Wednesday, 30 May 2007

Fanzines Reviewing Fanzines - Telos #15


In a continued celebration of RTP! #1 this week, this blog brings you a review of the fanzine that in many ways helped spawn RTP! in the first place. Jonathan Park's Telos as reviewed in RTP! #1:
Telos #15 — The Last Laugh!!!

Farewell to a slice of Doctor Who fandom in New Zealand.

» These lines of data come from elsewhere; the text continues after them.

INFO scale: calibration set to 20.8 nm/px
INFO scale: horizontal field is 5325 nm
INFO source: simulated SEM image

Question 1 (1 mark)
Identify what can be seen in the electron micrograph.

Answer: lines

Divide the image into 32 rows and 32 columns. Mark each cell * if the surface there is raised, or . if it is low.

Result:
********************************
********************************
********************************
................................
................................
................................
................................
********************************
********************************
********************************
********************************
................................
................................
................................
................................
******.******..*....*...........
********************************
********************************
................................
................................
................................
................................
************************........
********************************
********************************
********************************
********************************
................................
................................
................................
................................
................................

There aren't that many adjectives around that would sum this one up. Quirky comes to mind as the most appropriate however. What should have been 'the last laugh' was more of a cough, a splutter that was the last regular issue of Telos. Reprinted in the middle of it all was Telos #1. Telos had come a long way since that issue, so it was interesting to see it and such initiatives as 'The Telos Prediction Line'.
Back to the main body, and Telos^2* looked to be interesting with a well written article by David Ronayne about the dark path taken by recent TV sci-fi shows, and an often indepth review of Doctor Who Season Nine.
Unfortunately, this issue was all too neglected, and a sad farewell to a fine piece of New Zealand fandom history.

- Wade Campbell
* Telos^2 was an aborted attempt to transition Telos from a purely Doctor Who fanzine to a multi-show one. What was completed of it appeared as part of issue 15.

A tad on the short side, so help pad out this post is a brand new review of the same issue a little over ten years later:

Telos #15 — The Last Laugh!!! (April 1997)

Telos came to an end in April 1997 with its fifteenth and final issue, identified on the cover as 'The Last Laugh!!!'. Telos was something that I'd been aware of ever since Paul Scoones had begun reviewing it in the pages of TSV, but it was not something that I'd ever read. I eventually stumbled over a copy of a previous issue (#12) while working on RTP! some time after it had folded.

Issue 15 is something of an unfortunate issue to bow out on as it is incredibly half-hearted in execution, the fanzine finally getting a decent send off with Telos Unearthed, which was edited by Peter Adamson and published in 1998.

A hefty chunk of the issue (twenty of the fifty-two pages) is given over to a complete reprint of Issue 1, which does at least allow the reader to appreciate just how much the fanzine had improved in every area since its first issue. Four pages are lost to large type face announcements and another two to reprinted material, one of which is Graham Muir's "Saucer" comic.

The new material that does make it into the issue all comes from the aborted Telos^2 fanzine that Jonathan Park had dabbled with the idea of. Thus the purely Doctor Who material is limited to reviews of merchandise (trading cards and a video release), an interview with Evan Hercules (who worked on The Mind Robber), a report on the then recently restarted Christchurch Chapter of the NZDWFC, and an overview of Season Nine.

Not as bad as it potentially might have been given that Jonathan had lost interest in continuing the fanzine, but as a way to either remember those heady days or sample what Telos was like you are better off tracking down a copy of Telos Unearthed.